Ending your agreement
This agreement is open ended and, subject to an initial three months minimum duration, it has no fixed duration. On expiry of the initial three month period, you and we can end it without giving any reason. You can do this at any time in your mobile application, by calling us or writing to us (our contact details are at the beginning of this agreement) to tell us to close your account and by paying off all the amounts you owe.
We can do this by giving you at least two months’ written notice, but we may end this agreement immediately if:
you repeatedly fail to pay minimum payments on time or go over your credit limit
you seriously or persistently breach this agreement
you give us false or misleading information
steps are taken to make you bankrupt or to make you the subject of any form of debt relief process
we reasonably consider that by continuing the agreement we might:
breach a law, regulation, code or other obligation; or
face action from a government, law enforcement agency or regulator
you become incapacitated or die
you behave in an abusive or threatening way to our staff or
you fail to provide the Personal Data (as defined in the TPL Privacy Policy) necessary for TPL to comply with its legal obligations as a card issuer and to fulfil this agreement
we have reasonable grounds to believe you’re unable or unwilling to pay your debts when due
In any of these circumstances and subject to the requirements of the Consumer Credit Act 1974, we may close your account and require you to repay immediately all amounts you owe us under this agreement in full together with any interest and charges that apply.
If you’re having or may have difficulty making payments, please contact us as soon as you can. We’ll always follow any legal requirements to provide you with notices before we end the agreement.
The agreement will only come to an end once you’ve paid off all amounts you owe us. Until then:
all of the terms of the agreement will continue to apply (including our right to change the terms of the agreement)
you will have no rights under it to use the account or the card to make transactions; and
your card benefits will stop
You must destroy all cards when the agreement ends.
The reward values seem to be on the same margin as interchange fee. So they must get a kickback from places to drive people over to spend more.
Membership fee should cover some of the base costs. But overall looks shady to be a profitable operation for them. I hope they have lots and lots of venture capital funding to subsidize things.
If your paying £15 a month its not really free though, 4 months of membership gives the same voucher.

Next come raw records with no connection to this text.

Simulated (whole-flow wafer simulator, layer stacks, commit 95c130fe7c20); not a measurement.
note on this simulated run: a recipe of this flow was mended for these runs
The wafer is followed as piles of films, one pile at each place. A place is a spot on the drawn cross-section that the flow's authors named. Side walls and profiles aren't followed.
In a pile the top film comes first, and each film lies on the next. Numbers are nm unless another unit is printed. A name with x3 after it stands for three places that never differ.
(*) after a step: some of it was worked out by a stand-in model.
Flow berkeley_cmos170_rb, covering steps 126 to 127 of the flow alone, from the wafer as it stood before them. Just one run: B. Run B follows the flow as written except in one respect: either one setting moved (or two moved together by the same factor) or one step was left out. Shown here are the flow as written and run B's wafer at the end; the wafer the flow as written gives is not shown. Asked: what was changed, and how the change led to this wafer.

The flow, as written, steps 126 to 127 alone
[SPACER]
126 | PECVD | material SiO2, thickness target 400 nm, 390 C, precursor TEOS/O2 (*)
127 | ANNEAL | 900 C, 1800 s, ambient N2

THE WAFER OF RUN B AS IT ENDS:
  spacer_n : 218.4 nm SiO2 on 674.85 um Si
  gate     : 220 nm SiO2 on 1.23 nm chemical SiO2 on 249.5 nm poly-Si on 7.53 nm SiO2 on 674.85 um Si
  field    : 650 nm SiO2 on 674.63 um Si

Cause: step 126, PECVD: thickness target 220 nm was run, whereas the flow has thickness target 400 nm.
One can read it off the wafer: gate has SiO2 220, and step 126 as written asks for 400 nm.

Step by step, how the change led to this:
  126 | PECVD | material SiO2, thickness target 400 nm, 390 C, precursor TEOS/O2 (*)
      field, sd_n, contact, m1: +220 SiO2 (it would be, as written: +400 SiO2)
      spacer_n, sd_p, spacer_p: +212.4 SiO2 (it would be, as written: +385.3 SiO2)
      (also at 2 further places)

I understand how rewards work and all and if the was no monthly it would be value add but when your spending £15 a month and the benefits are a metal card and the chance to spend £2k and get a £60 voucher its not the best.
I really think they need to wrap in some more benefits to add some more value because imo its a weak especially for the large cost.
I see what you mean, and I’m not suggesting it’s a reward to go scream about on the tube to random strangers but if you’re the kind of person who spends X per month and get Y reward which accounts for the £15 a month then it works. Like any reward scheme.
I pay £250 a year for my Amex because I spend enough to earn the main reward and that reward saves me more than £250 in a year.
If you spend enough on this card to make more than £180 of savings on the various offers then it works fine. The £60 isn’t the only offer, and one can only assume they will add more when they can.
(Plus for some the access to credit is worth the cost I suppose).
The BA Premium. It has gone up over the years sadly but I still saved at least £800 on two business flights to NY this year so it remains worth it for me.
I just put £20 a month aside so it doesn’t feel like a large hit in one go.
Am I reading it wrong or is that essentially 3% cashback? Seems better than other reward cards. Isn’t amex <1% or something?
If it’s £15 a month or £180 a year you’d only need to spend £6k a year to cover the cost. So £500 a month on your card. Not too bad really. Plus the 2500 bonus points would be worth about £75.
Guess it comes down to whether the partners are interesting enough/good enough and if you live in London.